Hard work has led Demons into title game

SINCE 1998, the Glenwood Springs football team has been building a program that could compete for a state title. The Demons have a chance to win the Class 3A title Saturday. Glenwood Springs HS OL/DL Greg Orosz and head coach Rocky Whitworth celebrate 47-14 win over Mountain View HS.



GLENWOOD SPRINGS — The numbers were thin for the 1997 football season. The school had a decision to make.

Making players’ safety its primary concern, Glenwood Springs High School made the difficult decision to suspend its varsity football season for a year, try to build interest and develop a program from the ground up.

The program has been building for 11 years. The end result of that construction project has the school and the community in a red frenzy.

Saturday, for the first time since 1980, Glenwood Springs is playing for a state football title.

It’s been a process. This year’s seniors were mere second-graders when the varsity program was re-established in 1998.

It didn’t take long for them to gain an interest in the sport. As far back as fourth grade, when they were playing in the Three Rivers Youth Football Program, they dreamed about playing for a winning program, playing for a state title.

Their dreams will be realized at 2:30 on Saturday afternoon when they take on Fort Morgan, like Glenwood unbeaten on the season, at Cherokee Trail High School in Aurora.

For the first time, the Class 3A state title game will be played at a neutral site. It is the second of a two-game state title extravaganza at Legacy Stadium. Another Western Slope team,
Olathe, plays for the 2A state title at 11 a.m.

Back during their youth football days, it was two Glenwood Springs teams playing for the league title eight years ago. The teams played to a 12-12 tie in regulation.

“From there on, once we got into middle school and high school, we knew it’d be a good trip,” Demons quarterback Dakota Stonehouse said.

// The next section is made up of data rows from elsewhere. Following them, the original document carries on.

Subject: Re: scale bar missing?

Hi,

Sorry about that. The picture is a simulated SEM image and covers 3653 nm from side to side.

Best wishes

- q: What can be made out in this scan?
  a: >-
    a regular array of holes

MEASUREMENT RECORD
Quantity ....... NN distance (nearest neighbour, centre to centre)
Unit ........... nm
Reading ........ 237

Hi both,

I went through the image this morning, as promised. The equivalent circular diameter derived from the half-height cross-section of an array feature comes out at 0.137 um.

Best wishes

“I think that day we played each other, we knew we’d be together (in high school),” senior wide receiver Kevin Screen said.

It didn’t just come about by dreaming, however. Back before they entered high school, the players began lifting weights, going to summer camps and doing off-season drills, all with the goal of being where they are now at during their senior seasons.

“We just all worked hard in the offseason,” Screen said.

Although he saw the potential when they were young, Demons head coach Rocky Whitworth said the players still needed to learn the proper work ethic.

“Everybody needed to be taught how to train,” Whitworth said.

His players took it to heart, though it took a couple of year.

“As sophomores and juniors, that’s when it stuck,” Whitworth said of the offseason work.

“This day is finally here,” said Screen, who is Stonehouse’s favorite target with 45 catches for more than 850 yards and eight touchdowns.

Most every team the Demons have played this fall has been bigger and taller. Glenwood has tried to counteract that size deficit by emphasizing speed and athleticism.

“I think everyone on this team has heart,” Screen said.

While Glenwood has staked its claim on its offense, Fort Morgan has thrived with its defense this season.

“Playing smart and playing hard are two big things,” Whitworth said of what it will take for his team to prevail.

Screen looked out across Stubler Memorial Field at the high school this week, realizing it would be his last few days of practice at Glenwood Springs.

“It’s kind of sad in a way,” he said. “I’ll miss walking out on that field with my best friends.”